Is Pakistan's Advertising Industry the Best in the World?

15/11/2012 11:29 GMT | Updated 14/01/2013 10:12 GMT

Since the introduction of television in 1964, the Pakistani entertainment industry has been attempting to galvanise this unique component of contemporary culture, but it has only been in the last 30 years, that advertising agencies and production companies alike have tapped into the potential of showcasing their goods on the small screen. Melding together entertainment and glamour, the advertising industry has now reached its creative zenith.

To look at a commercial in Pakistan, is to look at a mini-movie, with inventive narratives, exquisite costumes and scenery, high production values and, finally, a roster of film stars and musicians, from Ali Zafar to Mohib Mirza.

The benefits of a progressive and creative advertising industry is two-fold, on the one hand it has the gift of showcasing Pakistani society as diverse, cultured and all-inclusive, on the other it gives writers, producers, directors et al the chance to flex their creative muscles in a way that enhances both them and the country as a whole. For example, the Pakistani film industry has faced some very tough times in the last few decades, with political upheavals in the 1980's and late 1990's obstructing the pursuit of cinematic excellence, however, throughout this time, the advertising industry remained a strong force, acting as a creative repository for cultural enlightenment.

With the advent of the internet, Pakistanis are now able to get access to a wealth of knowledge and culture, by the simple click of a mouse, this in turn has enhanced their outlook, instead of always looking inwards for inspiration, creative individuals now have the opportunity to absorb a wealth of culture from Asia to the West, and subsequently take inspiration from that, to form something wholly unique. As has long been said, a culture survives not by defending homogeny, but by interpreting and reshaping other cultural elements from outside.
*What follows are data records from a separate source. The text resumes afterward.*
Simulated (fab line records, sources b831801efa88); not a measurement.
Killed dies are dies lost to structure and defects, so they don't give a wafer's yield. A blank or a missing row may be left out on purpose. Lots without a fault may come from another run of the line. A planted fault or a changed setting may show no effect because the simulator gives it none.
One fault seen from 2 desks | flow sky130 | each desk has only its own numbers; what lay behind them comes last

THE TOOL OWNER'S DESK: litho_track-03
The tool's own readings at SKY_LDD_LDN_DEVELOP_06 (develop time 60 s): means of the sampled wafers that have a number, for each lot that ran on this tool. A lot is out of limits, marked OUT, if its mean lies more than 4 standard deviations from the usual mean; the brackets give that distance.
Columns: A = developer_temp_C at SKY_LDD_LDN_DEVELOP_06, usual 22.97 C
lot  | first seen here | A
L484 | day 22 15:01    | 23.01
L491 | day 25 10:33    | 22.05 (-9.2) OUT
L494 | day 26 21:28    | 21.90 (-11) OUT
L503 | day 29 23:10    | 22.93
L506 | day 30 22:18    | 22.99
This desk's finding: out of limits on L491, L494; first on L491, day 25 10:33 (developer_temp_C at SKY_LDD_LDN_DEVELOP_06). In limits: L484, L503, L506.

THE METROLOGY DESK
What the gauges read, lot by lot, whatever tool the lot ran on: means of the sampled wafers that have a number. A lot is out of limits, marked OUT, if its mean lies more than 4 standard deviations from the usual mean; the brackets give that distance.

Like all the best commercials, those conceived by the Vision Factory are leading the way in presenting Pakistan's cultural qualities to the world at large, with its superb portfolio of commercials, which tip the boundaries of cinematic luxury and are defined by an innate desire to experiment. As its Director Asim Raza states - "Our films capture a vital sense of place and a lyrical feel for varying periods and landscapes. They are a combination of intelligent concepts, visual beauty, mature directions, fine acting and shrewd casting. The diversity of The Vision Factory's work is evident in the range of the commercials and videos we have done. Emotional, comical, earthy, stylish, classical, contemporary, we have done it all." For 18 years the Vision Factory has surpassed its peers in showing us how aesthetics combined with innovative ideas can simultaneously create a memorable commercial that entertains and highlights Pakistani pluralism. For example the Vision Factory's recent series of commercials for Cadbury's chocolate brought these two themes to the forefront, incorporating the Islamic festival Eid with the Christian Valentine's Day and Christmas, not only did they show that there is more than one religion in Pakistan, but also the power of inclusiveness.

Of course, some may sneer at the Pakistani advertising industry, for their traditional portrayals of family life and gender defined roles, but what must be remembered is that the commercial is no place for gender politics. The commercial follows reality by idealising it, and also appealing to the country's biggest consumer block, which is the suburban population. Like the majority of commercials throughout the world, the Pakistani commercial is a microcosm of dreams, desires and escapism, yet unlike most others, the Pakistani commercial sets itself apart by going beyond simple commercialism, they promote the best and most heart warming aspects of Pakistani culture across the globe, disseminate a comforting message of stability, and they do so with supreme vibrancy and versatility.

The commercial has proved to be another weapon of the entertainment industry's arsenal against the dark forces of religious ultra-conservatism, who seek to devalue and destroy Pakistan's foundation of enlightenment and progressivism.